The Supreme Court begins its new term tomorrow as bitterly divided as it has ever been. There are three hardened camps: four very conservative justices, four liberals, and a moderate conservative, Justice Anthony Kennedy, hovering in between. The division into rigid blocs is unfortunate, because it makes the court seem more like a political body than a legal one. Justice Kennedy’s tendency to vote with the most conservative justices also means that there is a real danger the court will do serious damage to important freedoms this term.
At his confirmation hearings, Chief Justice John Roberts told the Senate he had “no agenda,” and famously compared his role to that of an umpire calling balls and strikes. He has also said he wants more consensus on the court, and fewer 5-to-4 decisions. Those were fine sound bites, but in reality Chief Justice Roberts quickly settled into a bloc with his fellow conservatives Samuel Alito, Antonin Scalia and Clarence Thomas. The controversial 5-to-4 decisions have kept coming.

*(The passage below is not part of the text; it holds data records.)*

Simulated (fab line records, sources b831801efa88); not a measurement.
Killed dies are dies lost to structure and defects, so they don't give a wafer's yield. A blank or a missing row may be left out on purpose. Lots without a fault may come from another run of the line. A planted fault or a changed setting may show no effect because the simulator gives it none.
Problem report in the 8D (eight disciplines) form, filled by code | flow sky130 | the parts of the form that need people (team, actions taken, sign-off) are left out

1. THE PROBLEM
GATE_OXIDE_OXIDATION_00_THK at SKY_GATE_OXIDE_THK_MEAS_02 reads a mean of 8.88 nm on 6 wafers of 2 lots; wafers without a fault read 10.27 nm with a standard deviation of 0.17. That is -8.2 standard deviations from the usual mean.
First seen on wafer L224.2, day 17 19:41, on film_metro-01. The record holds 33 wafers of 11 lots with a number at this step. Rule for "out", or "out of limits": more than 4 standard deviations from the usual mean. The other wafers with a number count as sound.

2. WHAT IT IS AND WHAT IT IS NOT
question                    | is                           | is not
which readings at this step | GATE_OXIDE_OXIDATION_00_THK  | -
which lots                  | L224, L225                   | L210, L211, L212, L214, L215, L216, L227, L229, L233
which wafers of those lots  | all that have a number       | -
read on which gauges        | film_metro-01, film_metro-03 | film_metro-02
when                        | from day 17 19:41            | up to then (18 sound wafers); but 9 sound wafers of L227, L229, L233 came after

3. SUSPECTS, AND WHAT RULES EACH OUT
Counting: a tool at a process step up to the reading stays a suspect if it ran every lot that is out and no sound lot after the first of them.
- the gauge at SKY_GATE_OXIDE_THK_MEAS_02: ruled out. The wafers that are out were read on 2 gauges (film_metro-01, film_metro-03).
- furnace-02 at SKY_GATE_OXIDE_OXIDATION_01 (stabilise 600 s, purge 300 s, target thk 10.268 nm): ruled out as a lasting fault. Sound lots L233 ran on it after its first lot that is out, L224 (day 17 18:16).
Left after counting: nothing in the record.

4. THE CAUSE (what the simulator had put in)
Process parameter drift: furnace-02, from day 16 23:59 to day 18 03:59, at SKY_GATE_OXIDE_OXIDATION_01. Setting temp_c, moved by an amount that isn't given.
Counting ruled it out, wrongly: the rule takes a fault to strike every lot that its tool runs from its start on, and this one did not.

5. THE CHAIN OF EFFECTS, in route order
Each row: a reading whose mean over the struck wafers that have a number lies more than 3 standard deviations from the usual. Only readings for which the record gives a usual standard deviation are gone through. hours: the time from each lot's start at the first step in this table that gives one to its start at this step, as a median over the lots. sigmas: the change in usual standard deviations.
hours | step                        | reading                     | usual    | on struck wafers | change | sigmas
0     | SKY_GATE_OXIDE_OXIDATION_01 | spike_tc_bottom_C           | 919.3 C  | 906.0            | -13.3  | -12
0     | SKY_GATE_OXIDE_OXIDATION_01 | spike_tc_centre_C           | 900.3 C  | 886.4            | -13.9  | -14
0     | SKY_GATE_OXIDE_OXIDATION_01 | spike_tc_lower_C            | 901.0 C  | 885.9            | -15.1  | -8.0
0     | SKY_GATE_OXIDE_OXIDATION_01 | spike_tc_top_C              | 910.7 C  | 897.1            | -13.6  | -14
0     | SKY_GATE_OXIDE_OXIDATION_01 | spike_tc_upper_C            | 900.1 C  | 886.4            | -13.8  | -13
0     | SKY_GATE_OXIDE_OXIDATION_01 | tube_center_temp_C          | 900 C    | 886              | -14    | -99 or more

It is striking how conservative the court is now. On race, it was for decades a proud force for racial integration. Last term, it ordered Seattle and Louisville, Ky., to stop their voluntary efforts to have children of different races attend school together. The court, once an important force for fairness in American society, now routinely finds dubious legal excuses to deny relief to criminal defendants, consumers and workers who have been mistreated.
The Roberts bloc has not adhered to any principled theory of judging. Its members are not reluctant to strike down laws passed by Congress, as critics of “judicial activism” are supposed to be, or reluctant to overturn the court’s precedents. The best predictor of how they will vote is to ask: What outcome would a conservative Republican favor as a matter of policy?
The court’s 4-to-4 split means that, on virtually any controversial question, Justice Kennedy decides what American law is. Last term, he was in the majority in all 24 cases decided by 5-to-4 votes. His opposition to abortion rights and affirmative action has pushed the court further to the right on those issues.
The court’s hyperpartisan approach to the law is unhealthy. The reason the Bush v. Gore ruling was so damaging to the court’s reputation was that the justices appeared to be acting as partisans, tossing aside long-held views to reach the political result they wanted. Today, the justices seem just as political, wrapping their views on controversial social issues in neutral-sounding legal doctrines.
The case that will most test the court’s ability to rise above partisanship is a challenge to Indiana’s voter ID law. Indiana is one of a growing number of states that require voters to present a government-issued photo ID. Such laws have been billed as anti-vote-fraud measures, but there is little evidence of vote fraud at the polls. The Republicans who have pushed these laws are trying to make it hard for poor and minority voters, who are less likely than other groups to have drivers’ licenses — and more likely to vote Democratic — to cast ballots. The court has traditionally championed voting rights, but a conservative majority may boost Republican chances in 2008 by endorsing this disturbing barrier to voting.
On Wednesday, the court will hear arguments in another voting case of particular interest to New Yorkers, a challenge to the use of judicial conventions, undemocratic institutions dominated by party hacks, to select state court judges. Lower courts rightly held this highly undemocratic system to be unconstitutional.
The court has also agreed to hear a challenge to the use of lethal injection to carry out the death penalty. There is strong evidence that the injections, which use a “cocktail” of drugs to put prisoners to death, work erratically and are needlessly painful. Justice Kennedy, who is concerned about death penalty abuses, may provide the fifth vote to hold that these executions violate the Eighth Amendment ban on cruel and unusual punishment.
The court will again take up civil liberties post-9/11 in a case about whether detainees held at the naval base in Guantánamo Bay have the right to challenge their confinement through habeas corpus. In the Military Commissions Act, Congress tried to take that right away from the prisoners. The court should hold that the Constitution requires that the detainees be given their day in court.
If the justices act as umpires and call balls and strikes, this term could produce some real victories in voting rights, the death penalty and civil liberties. It could result in some terrible setbacks in these areas, however, if — as critics of the Roberts court have said — the court is calling balls and strikes but has moved the strike zone far to the right.